Processor affinity controls which CPUs a process or thread can execute on, enabling cache optimization and NUMA-aware scheduling. Hard affinity strictly restricts execution to specific CPUs; soft affinity expresses a preference while allowing migration if necessary. Binding processes to CPUs can improve cache hit rates and memory locality on multiprocessor and NUMA systems.
From your study of context switching and CPU dispatch, you know that when the OS switches a process off a CPU, it saves the process's register state and loads another process's state onto that core. What you may not have considered is what happens to the data that process left behind in the CPU's cache. Each core maintains its own L1 and L2 caches filled with the recently accessed memory of whatever was running on it. When a process is dispatched back to the *same* core, those cache lines may still be warm — the data the process needs is already sitting in fast local memory. If the scheduler moves the process to a *different* core, the new core's cache is cold for that process, and it must re-fetch everything from slower shared cache or main memory. This is the performance problem that processor affinity addresses.
Soft affinity is the default behavior in most modern schedulers: the OS *prefers* to schedule a process back onto the core it last ran on, but will migrate it to another core if that core is idle and the home core is busy. This is a best-effort optimization — it improves cache hit rates on average without creating load imbalance. Hard affinity, by contrast, is an explicit constraint set by the programmer or administrator. It restricts a process or thread to a specific set of CPUs and the scheduler will never move it outside that set, even if those cores are overloaded and others sit idle.
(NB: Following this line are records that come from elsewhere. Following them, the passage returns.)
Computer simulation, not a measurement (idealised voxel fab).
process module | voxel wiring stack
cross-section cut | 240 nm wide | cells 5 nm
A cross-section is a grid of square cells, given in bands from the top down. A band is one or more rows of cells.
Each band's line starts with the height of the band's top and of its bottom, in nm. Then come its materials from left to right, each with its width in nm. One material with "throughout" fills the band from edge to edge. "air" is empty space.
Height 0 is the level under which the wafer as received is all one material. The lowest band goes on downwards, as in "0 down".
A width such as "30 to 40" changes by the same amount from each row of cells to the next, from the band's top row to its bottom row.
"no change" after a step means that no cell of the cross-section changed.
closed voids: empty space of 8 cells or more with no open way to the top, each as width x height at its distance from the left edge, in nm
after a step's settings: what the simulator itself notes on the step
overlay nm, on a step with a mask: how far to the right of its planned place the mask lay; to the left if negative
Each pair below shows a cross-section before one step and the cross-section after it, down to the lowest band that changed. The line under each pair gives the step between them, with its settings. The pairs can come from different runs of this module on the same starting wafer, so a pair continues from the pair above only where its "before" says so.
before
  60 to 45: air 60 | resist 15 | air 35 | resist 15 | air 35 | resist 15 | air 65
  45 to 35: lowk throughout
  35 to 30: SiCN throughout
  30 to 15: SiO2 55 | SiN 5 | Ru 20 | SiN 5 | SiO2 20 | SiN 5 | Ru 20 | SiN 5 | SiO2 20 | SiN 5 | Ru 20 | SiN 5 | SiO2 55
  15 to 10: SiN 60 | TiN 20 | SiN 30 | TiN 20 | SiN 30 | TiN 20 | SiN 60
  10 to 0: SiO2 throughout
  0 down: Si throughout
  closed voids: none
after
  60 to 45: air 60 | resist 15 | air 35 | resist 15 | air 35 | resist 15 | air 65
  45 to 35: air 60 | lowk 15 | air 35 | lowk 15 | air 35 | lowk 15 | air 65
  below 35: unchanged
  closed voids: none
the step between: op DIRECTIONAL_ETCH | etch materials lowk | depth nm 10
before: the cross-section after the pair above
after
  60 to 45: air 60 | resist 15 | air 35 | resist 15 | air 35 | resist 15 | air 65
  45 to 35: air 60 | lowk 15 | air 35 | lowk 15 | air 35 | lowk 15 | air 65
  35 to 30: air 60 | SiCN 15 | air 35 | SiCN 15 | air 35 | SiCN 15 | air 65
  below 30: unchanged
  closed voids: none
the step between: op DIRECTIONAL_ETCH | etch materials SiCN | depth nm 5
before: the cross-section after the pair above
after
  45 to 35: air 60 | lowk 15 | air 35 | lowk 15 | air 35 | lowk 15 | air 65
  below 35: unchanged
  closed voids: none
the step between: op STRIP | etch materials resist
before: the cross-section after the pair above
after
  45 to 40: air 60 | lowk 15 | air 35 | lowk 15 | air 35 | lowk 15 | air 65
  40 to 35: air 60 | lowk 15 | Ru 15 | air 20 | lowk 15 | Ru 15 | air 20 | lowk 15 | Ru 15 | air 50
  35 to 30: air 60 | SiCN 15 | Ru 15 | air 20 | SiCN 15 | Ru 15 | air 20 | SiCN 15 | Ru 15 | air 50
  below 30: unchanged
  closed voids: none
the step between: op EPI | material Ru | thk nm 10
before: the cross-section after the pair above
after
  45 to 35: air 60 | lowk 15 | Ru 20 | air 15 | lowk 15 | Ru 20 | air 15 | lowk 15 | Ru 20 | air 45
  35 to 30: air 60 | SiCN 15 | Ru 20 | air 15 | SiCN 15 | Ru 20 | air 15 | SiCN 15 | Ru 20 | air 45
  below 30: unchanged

Hard affinity becomes critical on NUMA (Non-Uniform Memory Access) systems, where each CPU socket has its own local memory bank. Accessing local memory is fast; accessing a remote socket's memory can take two to three times as long. If a process's data lives in socket 0's memory but the scheduler moves the process to socket 1, every memory access crosses the interconnect. By binding the process to the cores on socket 0, you guarantee that memory accesses stay local. Database servers, real-time audio processing, and high-frequency trading systems routinely use CPU binding for this reason.
The tradeoff is straightforward: affinity improves cache and memory locality at the cost of scheduling flexibility. If you pin four threads to four cores and a fifth thread needs CPU time, it cannot use those pinned cores even if the pinned threads are sleeping. On Linux, the `taskset` command and `sched_setaffinity()` system call control hard affinity; on Windows, `SetProcessAffinityMask()` and `SetThreadAffinityMask()` serve the same purpose. The key insight is that processor affinity is not about making the CPU faster — it is about preventing the scheduler from undoing the locality that the hardware cache hierarchy has already built up.